And never the twain shall meet – incompatible holidays

If you live in the UK and work for clients in Sweden and Finland, from the end of April you are constantly missing each other. This Friday is May Day. For my clients, this is a public holiday and you won’t hear much from them from lunchtime on Thursday, i.e. about 11 am., and as they’re an hour ahead of me, that’s most of the day gone. On Monday the 4th they all come back ready for work and the UK promptly has its May Day bank holiday, now held on the first Monday in May and exacerbated this year by my children’s school having a staff training day on the Tuesday and giving them all another 4-day weekend.

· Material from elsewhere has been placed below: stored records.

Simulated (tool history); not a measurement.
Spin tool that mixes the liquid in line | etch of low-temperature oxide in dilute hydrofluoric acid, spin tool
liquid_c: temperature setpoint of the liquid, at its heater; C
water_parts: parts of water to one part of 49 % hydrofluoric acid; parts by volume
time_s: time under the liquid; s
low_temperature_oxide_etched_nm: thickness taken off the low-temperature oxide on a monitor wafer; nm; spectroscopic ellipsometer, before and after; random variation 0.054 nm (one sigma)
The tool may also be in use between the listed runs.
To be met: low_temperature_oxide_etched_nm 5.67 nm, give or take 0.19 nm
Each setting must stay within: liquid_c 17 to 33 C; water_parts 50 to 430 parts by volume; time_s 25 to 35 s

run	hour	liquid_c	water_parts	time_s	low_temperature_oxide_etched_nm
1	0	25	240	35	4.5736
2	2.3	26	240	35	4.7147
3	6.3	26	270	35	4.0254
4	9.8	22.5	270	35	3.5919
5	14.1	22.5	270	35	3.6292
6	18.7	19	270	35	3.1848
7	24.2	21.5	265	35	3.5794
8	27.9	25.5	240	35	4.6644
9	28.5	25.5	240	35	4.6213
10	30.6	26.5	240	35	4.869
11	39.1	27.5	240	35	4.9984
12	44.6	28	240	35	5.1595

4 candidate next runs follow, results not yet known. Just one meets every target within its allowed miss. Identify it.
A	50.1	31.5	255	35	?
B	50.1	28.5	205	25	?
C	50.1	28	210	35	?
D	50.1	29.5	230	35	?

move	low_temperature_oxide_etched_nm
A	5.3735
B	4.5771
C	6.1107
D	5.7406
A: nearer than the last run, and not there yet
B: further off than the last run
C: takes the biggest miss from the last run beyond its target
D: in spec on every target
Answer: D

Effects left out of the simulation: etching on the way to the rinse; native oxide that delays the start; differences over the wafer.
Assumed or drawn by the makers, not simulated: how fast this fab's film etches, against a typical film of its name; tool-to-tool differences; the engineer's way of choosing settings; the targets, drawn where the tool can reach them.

Then, sooner or later depending on the date of Easter, there is Ascension Day, a public holiday in Scandinavia. And as it’s always on a Thursday, the Swedes will take the Friday off too. This year it’s the 21st. On Monday 25th the UK has its Spring Bank Holiday (formerly Whit Monday). In the whole of May there is only one full working week when one of us isn’t having a day off and this year that one happens to have my husband’s 40th birthday in it and I am taking him away for 2 days for the first time in five years. It’s fortunate I no longer have any clients in Norway or we’d have to factor in their National Day on the 17th of May as well.

I’m not sure how any of this is compatible with running a business in a sensible manner. I used to take Scandinavian public holidays off and work on the UK ones, but acquiring a husband and children whose lives have to fit in with the rest of the UK has made that less workable. I just have to hope for some long jobs with long deadlines that I can do in my own time rather than the “can you do this for tomorrow?”  stuff.

juva_mokki02Being tied by UK school holidays is another change in the past couple of years, especially as these too bear no relation to the system used by my clients or my Finnish in-laws. From April onwards, clients are asking me my holiday plans so they can plan for The Summer. Schools in Sweden and Finland close at the end of May and re-open in mid-August. Businesses wind down, particularly during July. British schools, however,  break up in late July, this year it’s the 21st, and start again in September. Usually I haven’t even started thinking about summer holiday plans as early as April.

Many translators follow their clients’ example and take July off, as work is often slow, but I have found that working in July has its advantages. Being available when no-one else is can gain you new clients who try you out when everyone else has vanished and stick with you when the holidays are over. When I worked in a partnership, we staggered our summer holidays so the business was always open and a couple of times translated books between us ready for the client’s return from the summer break.

But you do have to have a holiday some time or you will fall over with exhaustion. This year I am taking a month off from the end of term in July until mid-August. Last year I took late August/early September off and think that not being around when my clients returned from their own summer breaks meant it took them a while to remember I existed again. This year I’m trying to achieve the best of both worlds, and also enable my children to meet their Finnish cousins during the couple of weeks that their summer holidays coincide.

3 comments

  1. Hi Kate, I agree that being available for work in July when everyone else isn’t can be an advantage. I too have occasionally picked up new clients then, or had jobs from old clients I hadn’t heard from in a while.

    One slight correction: While the school holiday pattern in England is as you describe, in Scotland it’s much closer to the Scandinavian model, breaking up at the end of June and returning mid-August. Here in Canada (or Ontario anyway) the kids though perhaps not the parents have the best of both worlds, breaking up around June 20 and not returning until the day after Labour Day, the first Monday in September!

    As for the May public holidays, Canada doesn’t keep any of the modern British or Continental ones; but, true to our colonial roots, we still mark Queen Victoria’s birthday on the Monday closest to May 24 (Victoria Day). This may sometimes coincide with Europe’s Whit Monday holiday.

  2. Sorry about the messy formatting in my previous comment. There shouldn’t be any italics; I was only trying to put dashes around “though perhaps not the parents”!

  3. I initially thought you’d wanted italics so edited it that way. Sorry!

    I did check whether Scotland had the same May public holidays before referring to the UK but apologise for not remembering about school terms. Friends of mine moved to run a guest house near Thurso last year and their son only got about three weeks off. There is probably something about Northern climates wanting to make the most of the daylight while they have it.